Come boxing

The 535 up Avenue du Parc is jammed full of people in winter; in spring, though, with so many Montrealers on foot or bicycle, it's usually easy to get a seat. It's only a ten-minute ride from my 'hood to Van Horne. The gym itself is in the building right on the corner, but it's virtually impossible to find. You go through a back entrance, down a graffiti-covered alley which sets off all your "you are about to be mugged" street-smarts alarms the first time you follow it, to the unmarked door with no handle.

Once inside the semi-abandoned building - once a factory? a warehouse? - the air is musty. Debris and abandoned furniture litter the stairwell. From above you hear violent rhythmic thumps, and the first time you probably presume it's the sound of gloves hitting bags in the boxing gym that is your destination ... so you're a little surprised when you ascend to the second-story stairs and see a crowd of slender young women furiously flamenco-dancing away, stomping out the noise that shakes the air.

Past the dancers, turn right, and into the gym. It's shaped like a half-trapezoid, with dusty sprung-hardwood floors. The woman's change room is comfortable; the men's is cramped, used to stow a drum kit and random other rusting and incomprehensible equipment. There's a line of heavy bags along one wall, and racks and bookcases full of boxing equipment along the others, weights and gloves and jump-ropes, plus a few antique stationary bikes. Several of the many windows are broken and sealed with canvas and duct tape. There's an excellent sound system and a big rack of CDs in the corner. Phil is probably there. It's his gym. You could say that Phil is a character, but that would be such an understatement.

Phil is forty years old. I know this only because his fortieth birthday party was in April - I missed it, alas. He's half-bald, half-dreadlocked. He wears a perpetual smile. He's a drummer in a punk band, and a full-time boxing instructor. He has no sense of impropriety; his middle names might as well be Too Much Information. A typical Phil story begins with "I was taking a crap the other day, when..." I have heard it alleged from multiple sources that Phil is capable of squirting man-milk from his nipples. In the winter, his friend's apartment was devastated by an explosion; Phil was there within hours, gleefully documenting the devastation with his videocamera.

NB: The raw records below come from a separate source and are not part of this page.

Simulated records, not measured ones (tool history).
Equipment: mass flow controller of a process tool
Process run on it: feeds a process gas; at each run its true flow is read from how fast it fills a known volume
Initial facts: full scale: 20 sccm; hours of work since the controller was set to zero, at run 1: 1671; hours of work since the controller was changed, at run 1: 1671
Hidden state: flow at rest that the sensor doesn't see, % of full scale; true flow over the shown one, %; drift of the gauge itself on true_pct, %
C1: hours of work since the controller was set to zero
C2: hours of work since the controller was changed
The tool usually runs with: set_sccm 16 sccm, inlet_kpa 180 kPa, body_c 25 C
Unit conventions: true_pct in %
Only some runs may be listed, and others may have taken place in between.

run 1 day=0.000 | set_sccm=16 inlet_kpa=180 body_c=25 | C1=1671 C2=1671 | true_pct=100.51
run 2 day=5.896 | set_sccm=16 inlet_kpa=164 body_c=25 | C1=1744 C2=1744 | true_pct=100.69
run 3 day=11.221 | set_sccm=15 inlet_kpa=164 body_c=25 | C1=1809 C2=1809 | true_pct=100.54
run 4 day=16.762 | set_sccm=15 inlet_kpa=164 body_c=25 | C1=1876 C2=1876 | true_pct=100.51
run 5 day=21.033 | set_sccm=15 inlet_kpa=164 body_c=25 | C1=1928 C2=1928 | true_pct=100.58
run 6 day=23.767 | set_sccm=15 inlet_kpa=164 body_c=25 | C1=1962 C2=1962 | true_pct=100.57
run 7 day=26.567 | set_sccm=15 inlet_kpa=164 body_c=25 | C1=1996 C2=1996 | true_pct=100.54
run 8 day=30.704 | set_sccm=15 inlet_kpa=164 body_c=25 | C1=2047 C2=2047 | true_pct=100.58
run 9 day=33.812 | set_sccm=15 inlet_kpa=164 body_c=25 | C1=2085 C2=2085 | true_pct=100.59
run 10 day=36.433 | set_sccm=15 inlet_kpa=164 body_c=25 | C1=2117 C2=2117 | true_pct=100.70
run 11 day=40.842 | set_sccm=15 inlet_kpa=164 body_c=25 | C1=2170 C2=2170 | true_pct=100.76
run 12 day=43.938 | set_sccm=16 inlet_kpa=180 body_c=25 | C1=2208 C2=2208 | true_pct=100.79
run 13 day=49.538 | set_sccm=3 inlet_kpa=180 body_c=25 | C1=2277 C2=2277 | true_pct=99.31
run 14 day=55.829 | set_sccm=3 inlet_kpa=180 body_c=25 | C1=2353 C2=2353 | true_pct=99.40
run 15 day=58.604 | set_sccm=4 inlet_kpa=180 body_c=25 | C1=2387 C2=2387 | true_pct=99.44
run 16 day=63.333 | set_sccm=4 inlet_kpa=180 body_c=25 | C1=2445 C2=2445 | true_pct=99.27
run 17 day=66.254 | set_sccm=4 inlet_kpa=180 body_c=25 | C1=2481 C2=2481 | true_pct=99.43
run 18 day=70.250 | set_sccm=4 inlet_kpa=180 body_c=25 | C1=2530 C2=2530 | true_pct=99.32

Phil had a pot belly last year (it's since vanished, no mean feat for a 40-year-old) but he was still the fittest person in a room full of extremely fit twenty- and thirtysomethings. He has been boxing since his teens. I learned more about boxing in one month with Phil than in four years with several other instructors. If you want to compete, he will train you for free, and he will do a phenomenal job - but he will take no shit from you. You will train at least four times a week, you will be reliable, you will give up all smoking and drinking, or he will drop you like a hot rock. As far as he's concerned, his job is to bring out your fullest potential, and if you're not interested in that, neither is he.

The boxers file in. The crowds are growing - word of mouth - twenty people tonight, thirteen men, seven women. We change into workout clothes, exchange chitchat. It's a fun group. We don't hang out in the real world, but there's a loose, easy camaraderie. You get to know people pretty well when they work themselves to brain-flattening exhaustion next to you, and you're doing the same. You get to know them even better when you're punching each other in the head.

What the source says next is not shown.